Dispersed amongst the regular text, which is accompanied by many black and white illustrations, are little "Dear Abby" type questions and their accompanying response. These give a good insight into the level of reader the book aims to help. One question answered is the following, "When my sister-in-law emails me files, the filenames always have three letters at the end that mean nothing to me. Files on my own computer don't seem to have them, so I thought it was one of her crazy systems. I deleted the letters and gave the files names I liked. Oops. You are probably laughing at me because I obviously did something stupid. Now my computer can't open any of those files. It gave me a good excuse not to read her novel or look at 2,000 blurry vacation photos but what did I do wrong?" The answer goes on to explain file types, extensions and some basics on managing them in windows.

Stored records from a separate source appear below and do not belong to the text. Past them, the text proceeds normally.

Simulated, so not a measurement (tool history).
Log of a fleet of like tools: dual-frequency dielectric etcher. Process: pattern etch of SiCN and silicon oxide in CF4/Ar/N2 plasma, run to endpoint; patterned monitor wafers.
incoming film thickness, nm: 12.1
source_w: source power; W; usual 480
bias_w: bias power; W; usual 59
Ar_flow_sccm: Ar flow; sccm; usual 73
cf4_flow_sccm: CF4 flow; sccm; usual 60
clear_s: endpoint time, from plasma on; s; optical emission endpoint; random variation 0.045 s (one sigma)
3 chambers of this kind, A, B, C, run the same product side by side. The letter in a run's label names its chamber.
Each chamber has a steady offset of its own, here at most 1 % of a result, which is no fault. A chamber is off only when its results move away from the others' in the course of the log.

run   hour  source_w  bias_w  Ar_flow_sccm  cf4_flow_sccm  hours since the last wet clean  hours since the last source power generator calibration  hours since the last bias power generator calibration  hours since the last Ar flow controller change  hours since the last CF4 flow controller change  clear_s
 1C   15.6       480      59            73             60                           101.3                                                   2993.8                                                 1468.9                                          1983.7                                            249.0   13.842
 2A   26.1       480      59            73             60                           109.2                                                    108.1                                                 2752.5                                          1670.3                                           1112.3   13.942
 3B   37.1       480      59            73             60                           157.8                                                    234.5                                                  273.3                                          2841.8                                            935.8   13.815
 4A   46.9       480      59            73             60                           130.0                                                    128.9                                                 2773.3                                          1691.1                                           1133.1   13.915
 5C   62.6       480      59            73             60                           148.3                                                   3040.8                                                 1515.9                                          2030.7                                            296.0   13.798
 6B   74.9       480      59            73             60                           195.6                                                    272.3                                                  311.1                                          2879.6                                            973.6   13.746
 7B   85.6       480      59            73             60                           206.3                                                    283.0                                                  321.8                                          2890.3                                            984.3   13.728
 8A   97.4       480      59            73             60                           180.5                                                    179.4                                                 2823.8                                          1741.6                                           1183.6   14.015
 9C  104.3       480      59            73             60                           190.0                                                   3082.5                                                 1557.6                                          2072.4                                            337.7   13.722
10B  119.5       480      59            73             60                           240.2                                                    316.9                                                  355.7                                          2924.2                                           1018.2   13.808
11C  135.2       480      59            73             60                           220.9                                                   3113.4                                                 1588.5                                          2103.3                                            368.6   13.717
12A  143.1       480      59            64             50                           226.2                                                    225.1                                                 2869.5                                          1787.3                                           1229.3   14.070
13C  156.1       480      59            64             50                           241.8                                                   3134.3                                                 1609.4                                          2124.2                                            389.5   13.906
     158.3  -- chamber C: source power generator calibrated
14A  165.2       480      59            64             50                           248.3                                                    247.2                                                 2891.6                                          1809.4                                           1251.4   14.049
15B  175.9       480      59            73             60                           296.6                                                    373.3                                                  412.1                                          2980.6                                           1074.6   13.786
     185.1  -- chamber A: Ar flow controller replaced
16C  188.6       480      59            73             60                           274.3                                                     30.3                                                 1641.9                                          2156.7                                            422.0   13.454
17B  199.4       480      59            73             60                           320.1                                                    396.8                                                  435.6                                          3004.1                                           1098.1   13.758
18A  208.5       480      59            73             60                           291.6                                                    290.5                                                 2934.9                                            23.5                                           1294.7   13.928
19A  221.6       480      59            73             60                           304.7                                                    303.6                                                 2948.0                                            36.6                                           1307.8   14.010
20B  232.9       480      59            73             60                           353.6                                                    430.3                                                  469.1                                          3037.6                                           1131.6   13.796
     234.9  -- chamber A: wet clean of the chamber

Along with covering how to purchase and set up hardware the book covers the same for software. There is also information on security, not just local but also how to think about safely navigating the web and what is available there. The last two sections cover the social web and relationships on line, with everything from dating sites to cyber sex. There is also an entire section on watching over children and helping them to use computers safely.
The information is accurate and covers the basics very well, within the parameters I've described above. For the proverbial grandmother or mom at home, this book is probably going to give them all they need and probably just a touch more than they may want. I guess that is the bottom line. I think this book will give a novice a strong sense of confidence and independence. I am sure there are women out there who don't want to rely on anyone else to help them with computer issues but they don't want to really dig deep into highly technical information. This may be exactly what they need.
On the other hand, and I guess this comes from my more cynical side, I've dealt with plenty of men and women who don't know much about computers and they don't want to know. They seem to revel in their ignorance and are quite happy to just rely on others to keep things working for them. Unfortunately I am unaware of any way to make them read this or to make the information their own. Reading books to learn tends to fall into a geek category of its own. Until there actually is a series on this in Cosmo or they find a way to fit into American Idol or something, there will still probably be those who call on us to take care of their gear.
All that said, sometimes I forget that I'm a statistical anomaly. Most people don't run Linux, or OS X for that matter. Even more could care less about why they difference between ogg and mp3. For that mass of folks out there, especially the women, this may be the only computer book they ever find interesting. Someone like that would probably rate it a ten. I found the focus too narrow and the title set up expectations I didn't think it met so I've knocked it down to seven.